[Dspace-general] Persistent Bitstream IDs - Call For Discussion

Mon Sep 22 15:18:08 EDT 2003

	Bitstream Identifiers in DSpace - Call for Discussion

Part of the planning process for enhancements to DSpace is requirements
analysis - obtaining a more precise understanding of the needs of the
adopter community. We have frequently heard articulated the need for
bitstream-level - rather than item-level - handles or other persistent
identifiers. Recall that in DSpace terminology, an 'item' is a logical
construct consisting of a Dublin Core metadata record, and one or more
digital objects (files), each of which is referred to as a 'bitstream'.
In the current design, when a item has exited the workflow, it is
assigned a handle, but the individual bitstreams are not. The rationale for
this - without delving too deeply into digital preservation debates - is
fairly simple: the item represents some sort of usable content, but its
digital expression may vary over time. For instance, a bitstream may need
to be migrated into a physically distinct bitstream of another format
for preservation purposes (e.g. because the original format has become
obsolete): the bitstream has changed, but the item 'content' has not.
The thing that persists is what is given a persistent identifier.  

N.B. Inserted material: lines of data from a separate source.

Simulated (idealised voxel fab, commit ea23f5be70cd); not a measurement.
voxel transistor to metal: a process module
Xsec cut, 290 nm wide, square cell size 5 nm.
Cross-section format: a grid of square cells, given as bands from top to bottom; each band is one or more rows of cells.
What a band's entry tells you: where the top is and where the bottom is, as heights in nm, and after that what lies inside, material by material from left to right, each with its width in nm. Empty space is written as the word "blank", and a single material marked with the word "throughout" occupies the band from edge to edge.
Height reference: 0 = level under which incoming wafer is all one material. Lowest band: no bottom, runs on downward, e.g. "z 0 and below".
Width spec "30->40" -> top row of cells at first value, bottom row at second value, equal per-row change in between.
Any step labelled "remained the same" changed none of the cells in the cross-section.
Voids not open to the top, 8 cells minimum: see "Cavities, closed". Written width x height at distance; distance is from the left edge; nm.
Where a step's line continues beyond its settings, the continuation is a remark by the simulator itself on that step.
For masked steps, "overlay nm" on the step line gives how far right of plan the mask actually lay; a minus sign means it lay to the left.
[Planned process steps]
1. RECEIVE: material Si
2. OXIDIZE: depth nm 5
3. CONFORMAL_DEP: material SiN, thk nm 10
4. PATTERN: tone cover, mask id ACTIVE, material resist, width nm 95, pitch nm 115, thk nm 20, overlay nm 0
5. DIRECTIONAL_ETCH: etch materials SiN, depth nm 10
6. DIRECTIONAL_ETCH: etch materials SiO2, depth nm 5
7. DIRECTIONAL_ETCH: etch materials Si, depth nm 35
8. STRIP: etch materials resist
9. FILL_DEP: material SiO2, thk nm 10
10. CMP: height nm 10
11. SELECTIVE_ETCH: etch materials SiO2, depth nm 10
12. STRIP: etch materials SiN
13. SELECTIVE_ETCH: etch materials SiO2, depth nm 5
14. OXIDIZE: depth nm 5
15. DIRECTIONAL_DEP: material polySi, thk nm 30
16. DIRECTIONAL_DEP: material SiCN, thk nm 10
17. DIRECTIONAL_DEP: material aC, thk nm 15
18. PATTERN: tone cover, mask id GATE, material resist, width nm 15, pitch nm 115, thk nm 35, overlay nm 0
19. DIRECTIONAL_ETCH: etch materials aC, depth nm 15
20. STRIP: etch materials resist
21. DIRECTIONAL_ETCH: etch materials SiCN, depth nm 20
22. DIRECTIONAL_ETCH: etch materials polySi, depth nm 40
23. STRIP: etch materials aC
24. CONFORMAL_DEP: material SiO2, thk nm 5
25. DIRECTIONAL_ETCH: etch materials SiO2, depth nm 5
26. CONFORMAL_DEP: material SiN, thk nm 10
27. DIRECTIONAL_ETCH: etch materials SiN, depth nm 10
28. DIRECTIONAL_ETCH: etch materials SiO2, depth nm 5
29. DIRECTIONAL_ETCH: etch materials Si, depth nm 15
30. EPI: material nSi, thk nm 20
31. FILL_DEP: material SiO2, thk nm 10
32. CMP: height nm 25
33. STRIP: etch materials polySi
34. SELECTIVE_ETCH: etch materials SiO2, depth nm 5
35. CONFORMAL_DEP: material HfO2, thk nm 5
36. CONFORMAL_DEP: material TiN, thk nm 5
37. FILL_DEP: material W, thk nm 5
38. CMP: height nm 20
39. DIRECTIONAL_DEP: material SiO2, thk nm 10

So why would one need a persistent identifier for an individual  bitstream?
This write-up is an attempt to solicit your feedback on the subject. Any
response is welcome - but best of all would be a 'use-case' description:
a concrete set of practices or problems for which a different bitstream
identifier system would provide a solution.

		Disentangling the Issues

There are actually a few distinct but related issues here, and it is
useful to attempt to tease them apart. First, what counts as an identifier
in this context? Bitstreams (files) in DSpace already possess an identifier
of a sort, viz. the URL appearing on the item display page:

	https://hpds1.mit.edu/retrieve/1042/Porter_debate.pdf

This identifier, composed of the server name, the primary key in the
bitstream database table, and the filename assigned upon submission has
several noteworthy characteristics:

 (1) it is fixed, in that it always refers to the same bitstream
 (2) like all URLs, the identifier is a location reference:
     you can use it to retrieve the bitstream
 (3) it has limited persistence, viz. as long as server name
     and database tables do not change
 (4) one cannot use it to locate or retrieve the 'parent' item
    (its metadata and related bitstreams)

For many purposes this identifier may be adequate. For instance, if the need
is to retrieve bitstreams for near-term reuse as learning objects, then the
time-scale is likely to be such that the URL will remain valid. Even if the
repository is re-hosted (the server name changes), standard redirection
techniques would ensure that the URL will resolve to the desired bitstream.

Still, the bitstream URL is *fragile* in ways a handle is not:
if the database is exported and re-imported (as was done for the DSpace 1.1
upgrade), there is no guarantee that the bitstream key part of the URL
(therefore its validity) will be preserved. 

This quick dissection suggests some of the issues in play: do you need a
bitstream identifier to be persistent for a longer period, or simply more
'durable'? Does it have to be a handle? Should bitstream IDs also be
required to get you to the item of which it is a part? Do they have
to be a location identifier (like a URL)? Does the identifier system
need to independently maintained (like the handle system), or not?
What are other required/desirable characteristics of bitstream identifiers?

Please share your insights on the dspace-general list; again, a concrete
use-case is the most valuable driver of design: a specific set of circumstances
and outcomes that any design must satisfy.